Teradata Big Data Blocks – Introduction
Starting with Teradata 13.10, the size of file system components (cylinders and data blocks) increased. In Teradata 13.10, the cylinder size was increased to 11.3 Megabytes (from 1.9 MB), and in Teradata 14.10, the limit of data block size was increased to 1 Megabyte (from 127.5KB).
While the table row size still is limited to 64 Kilobytes, starting with Teradata 14.10, the temporary rows being assembled in spool space can be up to 1 MB in size. Yet, the row size limit for the last spool (the result set returned to the client) stayed at 64KB, but this limit will probably be removed in Teradata’s future release.
All of these measures together can help to achieve better system performance but may decrease performance in certain situations. We will discuss the advantages and disadvantages of these changes in detail.
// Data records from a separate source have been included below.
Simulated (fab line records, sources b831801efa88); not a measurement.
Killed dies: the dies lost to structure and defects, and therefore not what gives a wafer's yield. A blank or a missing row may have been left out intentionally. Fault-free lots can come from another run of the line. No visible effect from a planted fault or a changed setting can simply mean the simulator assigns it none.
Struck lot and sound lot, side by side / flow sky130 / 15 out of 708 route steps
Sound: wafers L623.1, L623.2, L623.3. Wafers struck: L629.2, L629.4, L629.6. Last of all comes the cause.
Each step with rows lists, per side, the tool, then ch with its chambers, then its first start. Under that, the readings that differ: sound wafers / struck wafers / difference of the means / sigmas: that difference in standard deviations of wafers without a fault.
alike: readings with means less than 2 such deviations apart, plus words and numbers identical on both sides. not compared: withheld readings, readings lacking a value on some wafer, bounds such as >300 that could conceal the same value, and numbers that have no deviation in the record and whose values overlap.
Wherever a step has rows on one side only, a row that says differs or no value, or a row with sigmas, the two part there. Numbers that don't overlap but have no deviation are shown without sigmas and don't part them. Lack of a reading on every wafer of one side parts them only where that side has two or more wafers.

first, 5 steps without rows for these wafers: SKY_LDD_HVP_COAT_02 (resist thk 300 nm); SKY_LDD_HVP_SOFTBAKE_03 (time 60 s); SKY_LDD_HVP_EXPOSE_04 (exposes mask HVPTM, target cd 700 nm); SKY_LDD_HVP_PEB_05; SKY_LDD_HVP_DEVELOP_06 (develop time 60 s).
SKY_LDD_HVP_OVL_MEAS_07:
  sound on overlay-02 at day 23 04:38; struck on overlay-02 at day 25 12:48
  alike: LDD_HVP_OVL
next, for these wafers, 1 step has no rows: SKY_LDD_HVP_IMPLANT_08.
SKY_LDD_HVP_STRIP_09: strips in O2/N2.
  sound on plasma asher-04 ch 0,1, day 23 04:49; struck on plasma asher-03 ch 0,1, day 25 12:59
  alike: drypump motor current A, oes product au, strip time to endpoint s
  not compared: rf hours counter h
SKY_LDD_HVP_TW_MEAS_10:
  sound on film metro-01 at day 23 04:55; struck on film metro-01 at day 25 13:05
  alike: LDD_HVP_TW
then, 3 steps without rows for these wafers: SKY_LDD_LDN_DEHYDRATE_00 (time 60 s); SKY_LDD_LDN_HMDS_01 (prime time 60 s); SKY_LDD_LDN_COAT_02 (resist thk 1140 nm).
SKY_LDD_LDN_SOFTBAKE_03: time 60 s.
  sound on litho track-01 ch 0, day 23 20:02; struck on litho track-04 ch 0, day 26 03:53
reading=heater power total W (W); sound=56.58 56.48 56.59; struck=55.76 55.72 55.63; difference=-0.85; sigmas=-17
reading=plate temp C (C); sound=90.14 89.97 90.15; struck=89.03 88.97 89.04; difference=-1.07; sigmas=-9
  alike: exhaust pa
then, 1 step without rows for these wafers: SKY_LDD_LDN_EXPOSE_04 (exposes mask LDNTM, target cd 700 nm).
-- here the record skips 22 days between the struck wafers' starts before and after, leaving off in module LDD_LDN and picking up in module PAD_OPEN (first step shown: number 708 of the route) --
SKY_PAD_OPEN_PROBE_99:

The increased data block size allows storing more rows per data block. As a result, with each I/O operation, many rows can be written and read. More massive rows lead to performance advantages:
- Firstly, the performance of queries which use large spool tables can be improved. Typically, these are queries doing full table scans, such as queries related to strategic workload.
- Full table scan performance improvement is not restricted to read operations but includes updates and insert…select statements.
- The performance of TPT jobs with an update, insert, and delete steps can be improved.
- Depending on the data’s nature, big data blocks can improve the compression factor of block-level compression (BLC). With each data block holding a larger number of rows, the algorithms used for block-level compression may achieve better results when scanning the rows for common patterns being compressed.
- The performance of tables containing wide rows will be improved. For example, when using 127.5 KB-sized data blocks, only one 64KB row fits each data block. The system needs one I/O to read each row. By increasing the data block size, I/O operations will become more efficient.
- The performance of sort operations can be faster than with smaller data blocks as each sorted buffer can hold and work more rows simultaneously.
Above mentioned performance improvements will increase the available memory per AMP.
- As hinted in the last statement above, big data blocks will need more memory for steps such as reading, writing, sorting of data, and joins of partitioned tables. Insufficient AMP memory can be the result.
- The performance of the tactical workload can decrease. As tactical workload is characterized by index access (such as the primary index), typically, only one or a few rows are located. As Teradata has to move 1MB instead of 127.5 KB from the disk to the FSG cache – to reach one row – the transfer costs are higher, and of course, more memory is consumed.
- Similarly, for the same reason, TPT Stream and TPump performance can decrease.
- The performance of row partitioned tables can reduce. There are two grounds for this: First of all, the sliding window merge join is mostly based on available memory. If one data block from each non-eliminated partition fits into memory, the NPPI table only has to be once. Unfortunately, the bigger data blocks consume more memory, probably leading to a situation that the NPPI table has to be read several times. Reading a table more than once will decrease join performance. As you can imagine, the risk will be much higher for tables with many partitions and just a few rows per partition. Secondly, using bigger data blocks will increase the chance that a data block holds rows from different partitions and decreases row partitioning advantage.
Although big data blocks can help improve performance, they are not suitable for each situation. Luckily, even after upgrading to 1MB data blocks, it can be decided on a per-table basis if smaller blocks should be used.
While strategic workload will benefit from big data blocks, you should probably switch back to small blocks for tactical workload queries and row partitioned tables, having many partitions.